The remaining men, who are held on Manus for more than four years, insist they should be resettled in third countries and not simply transferred to another detention camp in PNG.
The remaining men, who are held on Manus for more than four years, insist they should be resettled in third countries and not simply transferred to another detention camp in PNG.

Papua New Guinea officials deployed police vehicles and buses around a shuttered Australian refugee camp Monday as a deadline passed for some 400 detainees to move from the controversial centre.

Hundreds of men have refused to leave the Manus Island camp in an increasingly tense stand-off with authorities since Australia declared the facility closed on October 31 and shut off electricity and water, AFP reported.

Refugees said police filled in wells and drilled holes in storage tanks that they had been using to hold drinking water, as part of the effort to force them out on Monday.
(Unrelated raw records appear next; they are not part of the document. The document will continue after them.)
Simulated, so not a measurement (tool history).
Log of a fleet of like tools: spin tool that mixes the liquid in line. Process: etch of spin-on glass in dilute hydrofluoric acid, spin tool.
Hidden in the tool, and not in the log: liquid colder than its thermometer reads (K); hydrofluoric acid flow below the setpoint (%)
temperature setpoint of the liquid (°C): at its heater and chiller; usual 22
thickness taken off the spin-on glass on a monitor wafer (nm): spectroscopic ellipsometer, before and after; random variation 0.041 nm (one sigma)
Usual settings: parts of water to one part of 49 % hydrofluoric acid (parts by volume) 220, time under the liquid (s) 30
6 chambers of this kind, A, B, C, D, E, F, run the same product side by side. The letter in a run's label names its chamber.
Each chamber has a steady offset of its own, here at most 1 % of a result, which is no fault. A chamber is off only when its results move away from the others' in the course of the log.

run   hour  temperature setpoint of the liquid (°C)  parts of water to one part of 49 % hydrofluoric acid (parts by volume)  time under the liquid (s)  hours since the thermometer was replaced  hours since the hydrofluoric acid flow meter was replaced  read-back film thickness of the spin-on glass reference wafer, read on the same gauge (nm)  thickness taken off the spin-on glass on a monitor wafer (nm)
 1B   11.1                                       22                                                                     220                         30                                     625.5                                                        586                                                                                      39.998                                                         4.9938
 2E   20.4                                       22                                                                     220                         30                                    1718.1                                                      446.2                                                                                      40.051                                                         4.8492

Inmates sent out photos showing a line of buses and police vehicles outside the camp, built on a former PNG naval base, a day after Immigration Minister Petrus Thomas gave them 24 hours to get out.

More than 100 of the refugees have left for three “transition” centers on Manus since it was officially closed.

The remaining men, who have been held on Manus for more than four years, insist they should be resettled in third countries and not simply transferred to another detention camp in PNG.

Thomas told the detainees in a statement Sunday that they needed to leave by Monday, but he stopped short of saying they would be moved forcibly.

Under its harsh immigration policy, Australia has been sending asylum-seekers who try to reach the country by boat to Manus or a second camp for families on the Pacific island of Nauru.

The PNG Supreme Court recently declared the Manus camp unconstitutional, forcing Australia to close the site.

Australian and PNG authorities insist the three transition centers built to house the refugees provide basic services including food and water.

But refuges told AFP on Sunday that men who had moved to the centers had complained of harsh conditions.

Meanwhile New Zealand’s new prime minister, Jacinda Ardern, was hoping to convince her Australian counterpart, Malcolm Turnbull, to accept her offer to take 150 refugees from Manus and Nauru.

The Office of the UN High Commissioner for Refugees (UNHCR) last week urged Australia to “stop a humanitarian emergency unfolding” at the controversial offshore detention center, DW reported.

“Despite the cutting of water and electricity on 31 October, most have told UNHCR of their intention to remain due to fears for their security if they are forced to move outside,” UNHCR said.

“Refugees and asylum seekers have resorted to storing water in garbage bins and building makeshift rain catchment systems. The last food ration was delivered on 29 October and was only sufficient for less than two days.”

Australian actor Russell Crowe on Wednesday called the situation “disgraceful,” saying it represented a “nation’s shame.”